NASA's MESSENGER Mission To Crash Into Mercury In 2 Weeks
astroengine writes: NASA's MESSENGER spacecraft is in the final days of an unprecedented and unexpectedly long-lived, close-up study of the innermost planet of the solar system, with a crashing finale expected in two weeks. Out of fuel, the robotic Mercury Surface, Space Environment, Geochemistry and Ranging, or MESSENGER, probe on April 30 will succumb to the gravitational pull of this strange world that has been its home since March 2011. The purpose of the mission, originally designed to last one year, is to collect detailed geochemical and other data that will help scientists piece together of how Mercury formed and evolved. "MESSENGER is going to create a new crater on Mercury sometime in the near future ... let's not be sad about that," NASA associate administrator John Grunsfeld said Thursday.
The Johns Hopkins Applied Physics Laboratory has an excellent site for looking through the pictures MESSENGER has taken and the science it's done.
When will people stop talking about gravity is it it is in a struggle with object X and eventually it wins. People constantly talk about "Black Holes" sucking in, "inevitable"....
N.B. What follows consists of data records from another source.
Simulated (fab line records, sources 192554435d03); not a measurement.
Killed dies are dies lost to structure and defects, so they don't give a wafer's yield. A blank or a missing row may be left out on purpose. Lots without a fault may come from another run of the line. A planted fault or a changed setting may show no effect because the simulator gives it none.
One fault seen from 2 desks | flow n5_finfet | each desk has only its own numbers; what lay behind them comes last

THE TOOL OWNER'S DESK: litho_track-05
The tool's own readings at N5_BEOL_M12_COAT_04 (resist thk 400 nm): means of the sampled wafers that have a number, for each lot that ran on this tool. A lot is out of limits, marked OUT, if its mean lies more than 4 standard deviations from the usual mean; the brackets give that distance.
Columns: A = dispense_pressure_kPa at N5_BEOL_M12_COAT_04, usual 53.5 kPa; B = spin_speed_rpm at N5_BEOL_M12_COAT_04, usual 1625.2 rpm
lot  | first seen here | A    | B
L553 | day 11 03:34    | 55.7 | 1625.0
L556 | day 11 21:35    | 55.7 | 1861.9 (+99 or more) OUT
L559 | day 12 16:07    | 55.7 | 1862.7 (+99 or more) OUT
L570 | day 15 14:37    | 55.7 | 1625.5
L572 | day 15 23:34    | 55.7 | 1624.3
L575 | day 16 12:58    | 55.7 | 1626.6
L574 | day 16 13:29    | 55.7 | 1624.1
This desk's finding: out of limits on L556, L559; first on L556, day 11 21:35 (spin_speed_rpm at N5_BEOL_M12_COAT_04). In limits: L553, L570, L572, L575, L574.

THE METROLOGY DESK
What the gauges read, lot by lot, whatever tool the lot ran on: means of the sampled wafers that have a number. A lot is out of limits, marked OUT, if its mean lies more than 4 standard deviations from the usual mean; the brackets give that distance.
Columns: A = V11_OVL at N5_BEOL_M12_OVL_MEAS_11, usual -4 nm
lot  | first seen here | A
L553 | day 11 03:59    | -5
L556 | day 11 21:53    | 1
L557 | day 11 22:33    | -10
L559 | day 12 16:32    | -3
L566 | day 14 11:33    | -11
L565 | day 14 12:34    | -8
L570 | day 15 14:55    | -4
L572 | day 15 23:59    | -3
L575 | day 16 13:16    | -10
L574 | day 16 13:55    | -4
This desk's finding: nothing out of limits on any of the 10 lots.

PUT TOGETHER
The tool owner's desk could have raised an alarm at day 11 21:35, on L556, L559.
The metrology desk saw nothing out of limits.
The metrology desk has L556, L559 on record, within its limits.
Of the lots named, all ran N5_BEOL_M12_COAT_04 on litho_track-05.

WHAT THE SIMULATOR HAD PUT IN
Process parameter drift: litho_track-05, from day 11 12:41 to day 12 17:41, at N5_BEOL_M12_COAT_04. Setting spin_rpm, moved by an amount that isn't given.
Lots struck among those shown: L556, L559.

MESSENGER did NOT run out of fuel and SUCCUMB to the gravitation pull of Mercury. Mercury ran out of fuel and continued on it's gravitationally influenced trajectory which was chosen to crash it. they could have left it in an eternal orbit if they wanted too - and the journalist would probably say it "did not succumb" to gravity - which is equally nonsensical. Gravity did not some get the upper hand because this spacecraft ran out of fuel. That craft will always be influenced by Mercury's gravity, no matter how many fragments it smashes into, unless a fragment gets an upwards speed of more than 4.3km/s, in which case it will ESCAPE Mercury's gravity.